You input array (with one 0 prepended to it) should be converted to an array of the same size N with elements denoting the relative distance that each lily pad has to be moved if first lily pad is not to be moved at all. So, from array 0 8 3 6 4 we have 0 -2 1 1 3. From this array you should make another array of size 2*X whose elements denotes how many elements in original array have the value with element's index. This array has negative indexes (-X+1, X-1), but in programming you can use offset and just use regular array (0, 2X-1).

In our case this new array is '0 0 0 1 0 1 2 0 1 0 0`.

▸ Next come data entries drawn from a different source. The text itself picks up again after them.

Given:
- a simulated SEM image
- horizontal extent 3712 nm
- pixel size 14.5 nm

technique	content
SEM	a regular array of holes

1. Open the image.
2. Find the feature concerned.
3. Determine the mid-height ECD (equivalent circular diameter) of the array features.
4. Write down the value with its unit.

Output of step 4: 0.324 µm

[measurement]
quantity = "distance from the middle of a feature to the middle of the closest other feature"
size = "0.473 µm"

Now all you have to do is shift this array in one or the other directions until the sum of absolute indexes multiplied with values becomes minimal. Current sum is 1*|-2|+1*0+2*1+1*3=7. Because sum involving negative indexes is smaller than the sum involving positive you have to shift the array toward negative (to the left). Algorithm should maintain both left and the right sum, as well the sum of values that participate in those sums, as well the index of the "current zero value". In our case algorithm begins with left_sum=2, left_count=1, right_sum=5, right_count=3, and current_zero_index=0. The result of the algorithm is total_sum, which is initially left_sum + right_sum. Each time you shift to the right you correct these five values:

new_left_sum = left_sum + left_count + array[current_zero_index]
new_left_count = left_count + array[current_zero_index]
new_right_sum = right_sum - right_count
new_right_count = right_count - array[current_zero_index]
current_zero_index = current_zero_index + 1

After this if new_left_sum + new_right_sum is larger than some total_sum then current total_sum is the solution. Otherwise total_sum becomes this sum, and you repeat the process.

Shifting to the left is similar (but not exactly the same).